Re: [CODE4LIB] regexp for LCC?

2011-04-01 Thread Kelley McGrath
At one point, much to my surprise, someone told me that 050 is defined for
numbers assigned by LC not for LCC numbers per se. It doesn't really sound
like that from the current definition
(http://www.loc.gov/marc/bibliographic/bd050.html), but if you look on the
ITS page (http://www.itsmarc.com/crs/edit7592.htm), which I think is not
up-to-date, you'll see a discussion of Pseudo call numbers and other forms
of LC call numbers

As someone pointed out, only a very few classes start with three letters
(off the top of my head; a couple in D and a number in K; see
http://library.duke.edu/services/instruction/libraryguide/lcclass.html, but
there are more in K than are listed here).

The pseudo or shelf numbers I've seen most often in 050 are MLC and SD
(which unfortunately is the same as the class for forestry). Look for SD on
musical recording records (it used to really mess up the attempts of the
catalog where I used to work to facet music CDs on LC class; there were a
few other common ones, but I've forgotten).

Depending what you're doing, you might try to prefer a call number in 090 if
there is one. These are more likely to reflect local preference.

Looking up 090 (http://www.oclc.org/bibformats/en/0xx/090.shtm) produced
some other examples of non-LCC 050's: PAR, Newspaper, UNC, or NOT IN LC.

Good luck!

Kelley

***
Except now I wonder if those annoying MLCS call numbers might actually be
properly MATCHED by this regex, when I need em excluded. They are annoying
_similar_ to a classified call number. Well, one way to find out.

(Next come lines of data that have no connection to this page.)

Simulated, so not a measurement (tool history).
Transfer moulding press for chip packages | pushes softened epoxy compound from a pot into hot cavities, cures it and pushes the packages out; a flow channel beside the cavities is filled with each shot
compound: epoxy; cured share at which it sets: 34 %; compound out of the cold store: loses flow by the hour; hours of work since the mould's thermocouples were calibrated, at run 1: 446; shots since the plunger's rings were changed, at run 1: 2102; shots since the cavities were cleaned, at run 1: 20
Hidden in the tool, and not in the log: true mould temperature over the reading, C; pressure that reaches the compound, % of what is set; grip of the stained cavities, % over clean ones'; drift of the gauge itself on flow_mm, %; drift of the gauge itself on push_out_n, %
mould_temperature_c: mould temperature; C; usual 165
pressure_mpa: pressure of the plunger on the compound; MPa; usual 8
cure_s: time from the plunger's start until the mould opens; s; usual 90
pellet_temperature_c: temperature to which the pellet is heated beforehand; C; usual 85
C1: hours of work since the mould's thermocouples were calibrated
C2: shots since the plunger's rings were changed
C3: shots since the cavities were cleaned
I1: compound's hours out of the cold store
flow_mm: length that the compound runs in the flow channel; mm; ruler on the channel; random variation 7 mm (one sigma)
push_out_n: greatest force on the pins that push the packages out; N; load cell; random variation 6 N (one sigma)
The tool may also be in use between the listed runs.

And the reason this matters is to try and use an LCC to map to a
'discipline' or other broad category, either directly from the LCC schedule
labels, or using a mapping like umich's:
http://www.lib.umich.edu/browse/categories/

But if it's not really an LCC at all, and you try to map it, you'll get bad
postings.

On 3/31/2011 1:03 PM, Jonathan Rochkind wrote:

 Thanks, that looks good!

 It's hosted on Google Code, but I don't think that code is anything 
 Google uses, it looks like it's from our very own Bill Dueber.

 On 3/31/2011 12:38 PM, Tod Olson wrote:

 Check the regexp that Google uses in their call number normalization:

        http://code.google.com/p/library-callnumber-lc/wiki/Home

 You may want to remove the prefix part, and allow for a fourth cutter.

 The folks at UNC pointed me to this a few months ago.

 -Tod

 On Mar 31, 2011, at 11:29 AM, Jonathan Rochkind wrote:

 Does anyone have a good regular expression that will match all legal 
 LC Call Numbers from the LC Classified Schedule, but will generally 
 not match things that could not possibly be an LC Call Number from 
 the LC Classified Schedule?

 In particular, I need it to NOT match an MLC call number, which is 
 an LC assigned call number that shows up in an 050 with no way to 
 distinguish based on indicators, but isn't actually from the LC 
 Schedules.  Here's an example of an MLC call number:

 MLCS 83/5180 (P)

 Hmm, maybe all MLC call numbers begin with MLC, okay I guess I can 
 exclude them just like that. But it looks like there are also OTHER 
 things that can show up in the 050 but aren't actually from the 
 classified schedule, the OCLC documentation even contains an example 
 of Microfilm 19072 E.

 What a mess, huh?  So, yeah, regex anyone?

 [You can probably guess why I care if it's from the LC Classified 
 Schedule or not].

 Tod Olsont...@uchicago.edu
 Systems Librarian
 University of Chicago Library



[CODE4LIB] regexp for LCC?

2011-03-31 Thread Jonathan Rochkind
Does anyone have a good regular expression that will match all legal LC 
Call Numbers from the LC Classified Schedule, but will generally not 
match things that could not possibly be an LC Call Number from the LC 
Classified Schedule?


In particular, I need it to NOT match an MLC call number, which is an 
LC assigned call number that shows up in an 050 with no way to 
distinguish based on indicators, but isn't actually from the LC 
Schedules.  Here's an example of an MLC call number:


MLCS 83/5180 (P)

Hmm, maybe all MLC call numbers begin with MLC, okay I guess I can 
exclude them just like that. But it looks like there are also OTHER 
things that can show up in the 050 but aren't actually from the 
classified schedule, the OCLC documentation even contains an example of 
Microfilm 19072 E.


What a mess, huh?  So, yeah, regex anyone?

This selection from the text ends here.